“poetic and searingly realistic ” – Damon Wise, THE GUARDIAN
“As desperately moving as it is unpredictable” – Nicholas Bell, IONCINEMA
“A smartly structured and atmospheric crime film” – Mark Adams, SCREEN
Following a disastrous crop failure that all but destroys them, Northern Philippine rice farmers Oscar (Jake Macapagal) and Mai (Althea Vega) relocate to the Metro Manila region with their two infant daughters, hoping to start anew. They first move to Quezon City, but are almost immediately taken advantage of and robbed of the meagre savings they’d managed to hold onto. Now in a state of outright poverty, the family moves to a decrepit shack in the slums as a temporary step until things look up. Fate semi-smiles on Oscar when his military history impresses a former cop named Ong (John Arcilla) at a job interview. Ong takes an immediate shine to the desperate farmer and the two become partners, driving a heavily armoured car in some of Manila’s most dangerous areas, picking up lockboxes and perpetually looking over each other’s shoulders, chilled with the knowledge that a lethal robbery attempt could explode at any moment. Ong knows that last part all too well, having recently been wounded in a brutal holdup that left his partner dead. What seemed like a blessed opportunity opens up into predatory arteries of deceit and corruption. Oscar and his family are about to become caught up in every terrible thing that Manila has to offer.

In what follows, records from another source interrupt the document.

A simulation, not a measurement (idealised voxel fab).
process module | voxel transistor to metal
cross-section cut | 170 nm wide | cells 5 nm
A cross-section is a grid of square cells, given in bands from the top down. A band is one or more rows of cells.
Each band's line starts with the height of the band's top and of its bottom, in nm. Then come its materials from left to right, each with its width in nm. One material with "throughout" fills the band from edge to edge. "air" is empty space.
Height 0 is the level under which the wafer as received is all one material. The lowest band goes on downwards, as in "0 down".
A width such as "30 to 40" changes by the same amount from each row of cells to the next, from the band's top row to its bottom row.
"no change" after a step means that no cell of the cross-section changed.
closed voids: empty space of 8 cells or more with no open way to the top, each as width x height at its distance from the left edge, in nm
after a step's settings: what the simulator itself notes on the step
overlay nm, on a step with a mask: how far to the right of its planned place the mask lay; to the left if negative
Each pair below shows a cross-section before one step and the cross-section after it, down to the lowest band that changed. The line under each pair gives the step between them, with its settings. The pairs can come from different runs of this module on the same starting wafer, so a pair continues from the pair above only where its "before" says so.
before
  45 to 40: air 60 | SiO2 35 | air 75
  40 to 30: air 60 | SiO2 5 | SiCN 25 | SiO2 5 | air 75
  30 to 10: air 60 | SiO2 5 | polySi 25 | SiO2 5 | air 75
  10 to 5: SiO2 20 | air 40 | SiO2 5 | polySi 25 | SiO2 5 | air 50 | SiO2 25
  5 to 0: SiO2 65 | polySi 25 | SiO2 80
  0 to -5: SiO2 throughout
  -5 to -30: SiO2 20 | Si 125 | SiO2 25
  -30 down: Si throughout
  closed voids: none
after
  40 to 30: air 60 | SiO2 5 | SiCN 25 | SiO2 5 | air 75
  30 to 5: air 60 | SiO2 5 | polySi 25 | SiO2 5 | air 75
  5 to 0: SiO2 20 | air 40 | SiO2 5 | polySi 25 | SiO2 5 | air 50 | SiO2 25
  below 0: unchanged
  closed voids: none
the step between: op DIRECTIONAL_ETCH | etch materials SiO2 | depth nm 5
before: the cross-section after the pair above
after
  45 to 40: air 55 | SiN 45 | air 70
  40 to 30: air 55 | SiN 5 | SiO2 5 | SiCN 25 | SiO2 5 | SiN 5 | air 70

An absorbing slow-burn thriller that took home an audience award at this year’s Sundance, METRO MANILA casts an illuminating gaze on the struggles of migrant families treading water amidst the dark underbelly of Filipino mean streets. It’s a riveting human drama and one of the most realistic and tense crime films in recent years. Oscar-nominated director/co-writer Sean Ellis (THE BROKEN), a U.K. national shooting on unfamiliar ground with the most uncanny naturalism and ease, pulls you intimately into his characters’ plights from the opening beats and never lets you go. His direction is perfect — and brilliantly put together — always one step ahead of the audience, twisting things off into places most unexpected with an agility that will amaze you. It’s phenomenal filmmaking. If you happened to catch the Canadian premiere of GRACELAND at Fantasia last summer, a film that was also shot on location in Manila, you’re familiar with how tough the struggles can get in that region. Though unrelated as a production, METRO MANILA is a perfect follow-up experience. It is a film that explores both the moral compromises forced by poverty and the cutthroat social dynamics that make bad choices all but inevitable. Above it all, it’s a film about devotion and family, driven by the highest stakes, underscored with equal measures of hope and violence. You will be transfixed.